But after his death, some began to see his words as tragically prophetic. He seemed to have prematurely identified the end that awaited him, and wrote about death throughout his youthful career. It may have been a self-fulfilling prophecy. Some say that Tupac lived the life he wrote about to tragic ends and took his attachment to the outlaw lifestyle too far.
But others believe that somewhere inside himself, Pac already knew what he had coming. He lived on the edge because he never had high hopes for his own survival. His embrace of T.H.U.G. L.I.F.E.—which stands for "The Hate U Give Little Infants F---s Everyone" in the 2Pac lexicon—was an extension of his, albeit somewhat embittered, pride at having survived his own childhood and become a successful artist.

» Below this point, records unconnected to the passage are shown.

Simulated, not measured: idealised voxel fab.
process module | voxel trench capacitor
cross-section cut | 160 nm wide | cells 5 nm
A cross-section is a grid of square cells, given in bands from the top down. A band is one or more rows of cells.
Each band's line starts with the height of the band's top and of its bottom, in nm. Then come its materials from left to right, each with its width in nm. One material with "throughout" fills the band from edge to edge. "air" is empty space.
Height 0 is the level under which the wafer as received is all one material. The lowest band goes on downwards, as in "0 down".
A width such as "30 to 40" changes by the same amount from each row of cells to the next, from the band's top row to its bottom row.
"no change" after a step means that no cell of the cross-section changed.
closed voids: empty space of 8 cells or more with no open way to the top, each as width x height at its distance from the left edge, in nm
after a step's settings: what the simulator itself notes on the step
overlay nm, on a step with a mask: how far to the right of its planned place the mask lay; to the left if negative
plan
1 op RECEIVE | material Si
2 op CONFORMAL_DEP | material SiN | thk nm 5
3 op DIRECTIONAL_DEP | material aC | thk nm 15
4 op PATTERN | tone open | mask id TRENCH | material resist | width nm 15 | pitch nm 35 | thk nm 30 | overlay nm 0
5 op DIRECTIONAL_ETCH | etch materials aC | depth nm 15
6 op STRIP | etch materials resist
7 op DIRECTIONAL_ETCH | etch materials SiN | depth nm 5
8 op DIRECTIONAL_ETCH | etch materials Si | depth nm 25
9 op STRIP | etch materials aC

To Tupac, being a thug was something we all go through. Because in his words, "America is the biggest gang in the world" (source).
A friend of Tupac's tells a revealing story about his view of language and responsibility. One time while he was sitting on a panel in front of a group of activists, an older woman asked him to change his offensive language. According to Karen Lee, his former manager, he turned to her and said, "I'm sorry if my language offends you, but it can't offend you any more than the world your generation has left me to deal with" (source).
Tupac was more effective than probably any artist in history at bringing together his strictly street identity with a highly educated background. He was self-educated despite dropping out of high school, and equally knowledgeable about his family's revolutionary history, spirituality, and literature.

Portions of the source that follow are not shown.